Monday, 28 March 2016

Yes, I know, the Torygraph again, but it's such fertile ground

Exhibit A

DT Letters

SIR – Sir Tim Lankester misconceives the case for infrastructure developments: some may bring a commercial return, but many are justified by the wider benefits that they bring.
Many early railways did not bring a commercial return but brought huge public benefit. Perhaps the best example of this was the Union Pacific, which went bankrupt but was crucial in opening up middle America in the 19th century. It continued to serve the country under new financial arrangements.
HS2 may seem marginal, but it will greatly strengthen a key transport corridor, allowing the West Coast Main Line to concentrate on the needs of middle-distance and freight traffic.
Mike Keatinge
Sherborne, Dorset
Exhibit B
A quote from the article at the link:-
"... In the end, the railroads constituted a huge transfer of wealth from taxpayers, Indians, Mexicans, and more efficient enterprises who found themselves competing with these subsidized behemoths.
The UP went bust.

Same old, same old.


Mark Wadsworth said...

There's a bit more to it than that.

Taking 'society' as a whole, Union Pacific paid for itself several times over. It's just that it was the taxpayer paying and landowners receiving the 'several times over' because their now accessible land was worth much, much more.

Mark Wadsworth said...

So in that sense Mises is probably wrong as well.

If the Faux Libertarians had their way, there would be no railways or motorways at all. Even if finance were not an issue and planning permission were not an issue, nobody would be able to buy up all the little bits of land to join together.

DBC Reed said...

The big transcontintental railroad companies were given vast tracts of land either side of their railroads as a bribe to build.They advertised cheap farms in the East Coast papers and people went out in special trains hoping to live like the gentlemen farmers depicted in the blats.As soon as they produced anything after a period of hardship they had to transport it by the railroad and store it beforehand in company grain elevators that stood by the tracks: they were, of course, in the grip of a private sector monopoly and complained from the outset vociferously, forming "the Grange" which campaigned for cheaper freight rates and the Populist Party which was infiltrated by Henry Georgites and monetary reformers who objected to the gold standard.(Hence the mainstream Cross of Gold speech by Bryan).
This period still sends out mixed messages.

Lola said...

MW. The comparison is not about land ownership/purchase per se. It's about the boondoggle nature of the state sponsored nature of both enterprises - the Union Pacific and HS2. There was no economic rationale to build the UP at the time. And the promoters spent more time on government lobbying for grants than they did actually making sure the UP (and similar railways) were well built. Various individual cronyists made fortunes out of the U, at the expense of taxpayers and private investors.

And I agree that without the power of state coercion to compel land sales it would be a very difficult thing to get a railway (or a road or a canal) built. You'd be forever negotiating ransom strips. But the finance for most UK railways was raised on the capital markets by bond issues, from banks and from individuals.

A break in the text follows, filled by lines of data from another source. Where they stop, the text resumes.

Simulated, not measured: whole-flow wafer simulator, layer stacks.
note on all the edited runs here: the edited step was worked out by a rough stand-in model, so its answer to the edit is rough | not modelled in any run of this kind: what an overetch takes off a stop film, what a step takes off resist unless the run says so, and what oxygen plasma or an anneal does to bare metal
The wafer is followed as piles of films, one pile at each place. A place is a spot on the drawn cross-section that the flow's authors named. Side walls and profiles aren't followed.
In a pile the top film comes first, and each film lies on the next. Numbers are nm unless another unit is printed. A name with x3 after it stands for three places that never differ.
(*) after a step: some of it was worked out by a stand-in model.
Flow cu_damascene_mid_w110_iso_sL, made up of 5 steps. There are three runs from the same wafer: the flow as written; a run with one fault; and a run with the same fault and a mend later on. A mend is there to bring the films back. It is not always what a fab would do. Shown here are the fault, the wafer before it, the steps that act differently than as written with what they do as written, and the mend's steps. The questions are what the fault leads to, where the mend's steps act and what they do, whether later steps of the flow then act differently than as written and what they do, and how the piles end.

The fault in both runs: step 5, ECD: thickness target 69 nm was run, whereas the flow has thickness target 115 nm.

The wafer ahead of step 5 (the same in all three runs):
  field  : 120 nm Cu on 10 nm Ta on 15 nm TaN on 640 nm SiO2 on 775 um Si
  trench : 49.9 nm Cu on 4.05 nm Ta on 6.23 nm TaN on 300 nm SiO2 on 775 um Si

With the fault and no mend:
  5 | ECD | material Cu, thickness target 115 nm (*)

DBCR. Indeed. This was also government sponsored - most of the US railways were boondoggles.

DBC Reed said...

The mixed messages of this American era are such that I would point to Henry George's support for publicly owned mass transportation systems as of present relevance ( American rail nationalisation/ municipalisation!!)
It is also interesting that the railways in opening up the American high plains led to the reckless ploughing of land that had never been turned over before in areas of insufficient rainfall .I believe that agriculture in the region is now dependent on pumping the Ogallala aquifer which is a finite resource.

Lola said...

DBCR In other words the initial flawed intervention by the government - wild subsidy and crony corporatism with various 'sponsors' - leads to other ills, e.g. the over-ploughing in the 'dust bowl'.

Bayard said...

The writer has obviously missed the point that the whole purpose of HS2 is to raise land values in Birmingham by bringing it within commuting distance of London. Since this can be done without actually building anything, I'd be very surprised if it was ever built.

Lola said...

B. Quite. Speculation. And not in a good way.